He knows he can get his shot off in almost any situation, and that leads to some boneheaded field goal attempts. Here, there absolutely were better options than the falling mid-range jumper, be it another move to try and open up space for a drive or shot, or a pass back out to recycle the possession into something more efficient.

And here, it’s indecisiveness that’s the killer. He can hit the catch-and-shoot jumper in transition, but he hesitates and settles for a crossover into pull-up long-two that must have had coach Hopkins ready to pull what little hair he has left out.

McDaniels isn’t the first young 5-star recruit to struggle with shot creation and selection when he took the step up to better competition levels, and he won’t be the last. Unfortunately, now he has to do it again, and this time to the highest level of competition in the world.

His role will likely be reduced heavily when he gets to his new basketball home, which should theoretically minimize the opportunities he has to get tunnel vision and make strange decisions with the ball, but if he wants to optimize himself as a potential offensive hub, McDaniels will need to learn quickly how to play under control and take good shots.

  • Rim Finishing

With the size and fluidity that McDaniels possesses comes great expectations to be a dominant force getting to the rim. Unfortunately, that couldn’t be further from the truth as he enters his first year as a pro.

Instead of using the physical gifts he has, namely his size, length and bounce, McDaniels lets his physical flaws define his at-rim game, consistently succumbing to the pressures of trying to finish through, around and over guys who are just too strong for him. We’ve already discussed how his lack of creation and top-tier ball-handling forbid him from getting to the rim frequently in the half court, but the strength issues are more prominent in transition.

Earlier, his ability to rip-and-run from a rebound or a blocked shot was noted in one of his strengths, and it’s still a skill set that very few players can do routinely, but McDaniels needs to become stronger as a finisher. Take a look at the examples below and you will find a consistent pattern; getting knocked off his spot when driving or avoiding the contact completely, leading to some wildly inaccurate finishes.

With a few seasons in an NBA strength and conditioning program under his belt, there is reason to believe that the touch and skill he possesses might start to outshine the huge strength deficiencies, but it’s still risky business putting faith in a kid who ranked in the 28th percentile in transition (0.87 PPP), despite such plays encompassing 20.1 percent of his overall shooting possessions.

If the strength doesn’t come, he will need to tighten up his handle to at least give him more of a chance to break guys down defensively. Either way, big improvements need to be made if McDaniels is going to get to the rim and into the most efficient scoring zone on the court.

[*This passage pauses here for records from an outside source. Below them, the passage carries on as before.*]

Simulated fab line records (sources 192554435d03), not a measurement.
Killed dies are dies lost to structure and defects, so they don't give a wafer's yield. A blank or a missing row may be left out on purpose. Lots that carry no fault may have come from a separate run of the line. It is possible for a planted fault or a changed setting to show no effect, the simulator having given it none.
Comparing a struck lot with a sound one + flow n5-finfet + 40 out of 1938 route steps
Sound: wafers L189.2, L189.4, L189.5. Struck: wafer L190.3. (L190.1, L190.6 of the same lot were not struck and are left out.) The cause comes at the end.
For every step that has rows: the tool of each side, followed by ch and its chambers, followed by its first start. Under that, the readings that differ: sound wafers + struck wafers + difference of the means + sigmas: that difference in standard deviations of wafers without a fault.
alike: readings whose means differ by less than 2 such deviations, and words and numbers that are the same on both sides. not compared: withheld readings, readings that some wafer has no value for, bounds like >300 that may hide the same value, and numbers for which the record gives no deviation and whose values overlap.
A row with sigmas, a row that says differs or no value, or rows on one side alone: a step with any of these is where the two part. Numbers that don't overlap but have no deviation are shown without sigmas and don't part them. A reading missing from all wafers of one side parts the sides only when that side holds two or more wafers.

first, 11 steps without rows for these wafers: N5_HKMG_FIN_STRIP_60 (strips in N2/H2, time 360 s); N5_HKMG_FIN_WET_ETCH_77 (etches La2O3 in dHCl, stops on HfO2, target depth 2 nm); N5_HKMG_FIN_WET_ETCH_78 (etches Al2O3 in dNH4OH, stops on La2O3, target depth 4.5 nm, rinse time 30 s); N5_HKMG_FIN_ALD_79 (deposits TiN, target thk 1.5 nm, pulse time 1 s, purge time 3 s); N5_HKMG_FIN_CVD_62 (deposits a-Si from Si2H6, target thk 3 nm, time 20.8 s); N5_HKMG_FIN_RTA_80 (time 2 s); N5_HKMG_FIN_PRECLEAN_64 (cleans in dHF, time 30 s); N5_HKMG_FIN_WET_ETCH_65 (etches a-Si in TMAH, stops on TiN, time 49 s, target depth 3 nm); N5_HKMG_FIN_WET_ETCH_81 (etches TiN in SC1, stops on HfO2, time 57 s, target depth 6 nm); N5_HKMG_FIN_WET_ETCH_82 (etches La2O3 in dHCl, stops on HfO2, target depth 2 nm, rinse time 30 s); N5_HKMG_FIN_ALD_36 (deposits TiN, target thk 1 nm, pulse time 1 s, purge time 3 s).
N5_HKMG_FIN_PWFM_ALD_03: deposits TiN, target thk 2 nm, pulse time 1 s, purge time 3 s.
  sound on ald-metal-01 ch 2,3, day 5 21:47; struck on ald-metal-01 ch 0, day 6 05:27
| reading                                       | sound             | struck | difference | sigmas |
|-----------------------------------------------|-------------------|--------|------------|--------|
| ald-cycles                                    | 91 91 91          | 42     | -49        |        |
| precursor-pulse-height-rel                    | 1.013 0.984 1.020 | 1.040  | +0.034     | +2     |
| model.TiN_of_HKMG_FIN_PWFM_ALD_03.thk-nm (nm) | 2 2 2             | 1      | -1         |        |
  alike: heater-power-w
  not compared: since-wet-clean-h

  • Attitude and Body Language

The first two areas of weakness were tangible. They have tried and tested ways of improving said weaknesses, and plenty of scouts and coaching staffs out there who would believe they can be the ones to instill good habits or a stronger body into McDaniels. This area, the way he can act on the court and the body language vibes he gives out when things aren’t going his way, would raise a lot brighter red flags in the eyes of scouts. In all likelihood, it’s the main reason he will fall so low on draft night, despite having oodles of potential and being situated in what is widely regarded as a weak class.

To be blunt, McDaniels has moments of madness and sulkiness, which is something you can’t do when you get to the big leagues. On one side of the coin, it’s easy to see how a 20-year-old kid who has never been on a losing team in his life could find it hard to adjust and stay outwardly happy. But, on the other, he is far from the only kid in that situation, and most of them handled it better.

McDaniels wasn’t throwing hissy fits or getting into verbal spats with his coaches, but it’s the little things that might go amiss to the naked eye — the frustration fouls after missing a shot (while already being in foul trouble), the dumb shots when he hasn’t touched the ball in a few possessions, or, worst of all, the open vexation toward teammates when he didn’t receive the ball when he was open.

Admittedly, with incumbent point guard Quade Green sidelined for most of the season with an academic suspension, the service to McDaniels was often poor or just non-existent. There were far too many times when he would stand open calling for the ball only to be ignored completely. Most of the time, he took it like a champ, but when he didn’t, it was a very bad look.

In the play above, he pouts and visibly shows his frustration multiple times throughout the play. When he doesn’t get the ball on the elbow the first time, you can see it building, and when is shunned on a second flash, he makes it known to his teammate openly before skulking off.

Look, he is a kid, and he can’t be expected to be perfect, but if this happens at the next level he is going to get splinters in his behind from how quickly he gets slammed on the bench. Scouts, executives and coaches notice attitude, and they find it very important. If he’s not careful, McDaniels might just learn that the hard way.

Fit With Minnesota

With McDaniels, it’s all about trust. You must have trust in your coaching staff and your locker room leaders to show him how to mature and grow as a person and a player. And you must have trust in your development staff to show him how to harness the insane gifts he has and unleash them in the most productive way possible, while still understanding that he has a lot more he can learn along the way.

Historically, Minnesota has had many a dysfunctional locker room and even more high-potential players fall to the wayside. And while this regime currently feels different, I don’t think anyone would blame you for not wanting to take a swing on a legitimate project like Jaden McDaniels.

With that being said, Minnesota is currently treading water in the choppy waters that is the Western Conference, and taking swings and turning them into home runs might be the only way they ever learn to swim. If you snag McDaniels with a mid-first or early second-rounder and the slim chance that he fully pans out occurs, you’re looking at a franchise-changer. A physical freak of nature who can play multiple positions and do two-way things that most players can only dream of.

Risky? Sure. Unlikely to pay off? You betcha. Worth a punt for a team with multiple picks in a weak class and an iffy future outlook? Perhaps...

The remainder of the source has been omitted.